Multiple wildcard directory/file search for arbitr

2019-07-14 05:17发布

问题:

I am building a Windows application in Visual Studio 2012 in C# and .net 4.0.

One of the functions of the program is to search for all files that meet a given search criteria, which usually (but doesn't always) include wildcards.

The search criteria is unknown at run time; it is imported from an excel spreadsheet.

Possible search criteria can include the following:

  1. Exact path
    • "C:\temp\directory1\directory2\someFile.txt"
  2. Path, with wildcards in the filename:
    • "C:\temp\directory1\directory2*.*"
  3. Filename, with wildcards in the path:
    • "C:\temp*\directory*\someFile.txt"
  4. Filename and path with wildcards:
    • "C:\temp\*\*\*.*"
  5. All of the above, with arbitrary directory structure:
    • "C:\temp\dir*1\dir*\anotherdir\*\another*\file*.txt"
    • "C:\te*\*\someFile.txt"
    • "C:\temp\*tory1\dire*2\*\*\*\*\*.*"

I've attempted to use Directory.EnumerateFiles:

IEnumerable<string> matchingFilePaths = System.IO.Directory.EnumerateFiles(@"C:\", selectedItemPath[0], System.IO.SearchOption.AllDirectories);

However this only works with Case 2 above. Attempting to use Directory.EnumerateFiles with wildcards in the folder names causes an "Illegal Character" exemption.

I'm hoping there's a one-liner in .net I can use to do this file searching. The number of wildcards and the depth of the directory structure is unknown at run time, and it's conceivable that the search might have to go a hundred folders deep, with every folder containing an unknown number of wildcards. (This is the crux of the problem). Trying to avoid having an insane number of nested for loops as well.
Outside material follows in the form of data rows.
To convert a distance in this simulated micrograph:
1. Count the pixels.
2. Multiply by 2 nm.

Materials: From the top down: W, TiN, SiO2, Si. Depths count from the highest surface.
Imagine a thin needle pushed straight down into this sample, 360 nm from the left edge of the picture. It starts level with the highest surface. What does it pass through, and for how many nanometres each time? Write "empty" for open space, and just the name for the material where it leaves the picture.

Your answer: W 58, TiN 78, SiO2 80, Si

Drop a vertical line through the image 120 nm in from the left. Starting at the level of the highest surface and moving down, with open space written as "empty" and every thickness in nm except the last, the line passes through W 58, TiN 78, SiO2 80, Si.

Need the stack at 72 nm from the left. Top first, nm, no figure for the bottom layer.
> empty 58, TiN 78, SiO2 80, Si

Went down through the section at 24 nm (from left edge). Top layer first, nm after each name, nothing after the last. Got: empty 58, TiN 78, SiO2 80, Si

I read the solutions here but this doesn't seem to work for an arbitrary folder structure.

回答1:

Since you've already answered your own question I figured I'd post my attempt at it for any others who might find this and don't want to use powershell. Its all lazily loaded so its performance will be optimal in the case where you have a large file system and are matching lots of files.

Sample Usage:

string pattern = @"C:\Users\*\Source\Repos\*\*.cs";
foreach (var st in GetAllMatchingPaths(pattern))
    Console.WriteLine(st);

Solution:

public static IEnumerable<string> GetAllMatchingPaths(string pattern)
{
    char separator = Path.DirectorySeparatorChar;
    string[] parts = pattern.Split(separator);

    if (parts[0].Contains('*') || parts[0].Contains('?'))
        throw new ArgumentException("path root must not have a wildcard", nameof(parts));

    return GetAllMatchingPathsInternal(String.Join(separator.ToString(), parts.Skip(1)), parts[0]);
}

private static IEnumerable<string> GetAllMatchingPathsInternal(string pattern, string root)
{
    char separator = Path.DirectorySeparatorChar;
    string[] parts = pattern.Split(separator);

    for (int i = 0; i < parts.Length; i++)
    {
        // if this part of the path is a wildcard that needs expanding
        if (parts[i].Contains('*') || parts[i].Contains('?'))
        {
            // create an absolute path up to the current wildcard and check if it exists
            var combined = root + separator + String.Join(separator.ToString(), parts.Take(i));
            if (!Directory.Exists(combined))
                return new string[0];

            if (i == parts.Length - 1) // if this is the end of the path (a file name)
            {
                return Directory.EnumerateFiles(combined, parts[i], SearchOption.TopDirectoryOnly);
            }
            else // if this is in the middle of the path (a directory name)
            {
                var directories = Directory.EnumerateDirectories(combined, parts[i], SearchOption.TopDirectoryOnly);
                var paths = directories.SelectMany(dir =>
                    GetAllMatchingPathsInternal(String.Join(separator.ToString(), parts.Skip(i + 1)), dir));
                return paths;
            }
        }
    }

    // if pattern ends in an absolute path with no wildcards in the filename
    var absolute = root + separator + String.Join(separator.ToString(), parts);
    if (File.Exists(absolute))
        return new[] { absolute };

    return new string[0];
}

PS: It won't match directories, only files, but you could easily modify that if desired.



回答2:

After more searching, there turned out to be a very simple solution. I can use the Windows Powershell Get-ChildItem command:

using System.Management.Automation;

PowerShell ps = PowerShell.Create();
ps.AddCommand("Get-ChildItem");
ps.AddArgument(selectedItemPath[0]);
foreach (var result in ps.Invoke())
{
    //display the results in a textbox
}

This allows one to avoid nested for loops.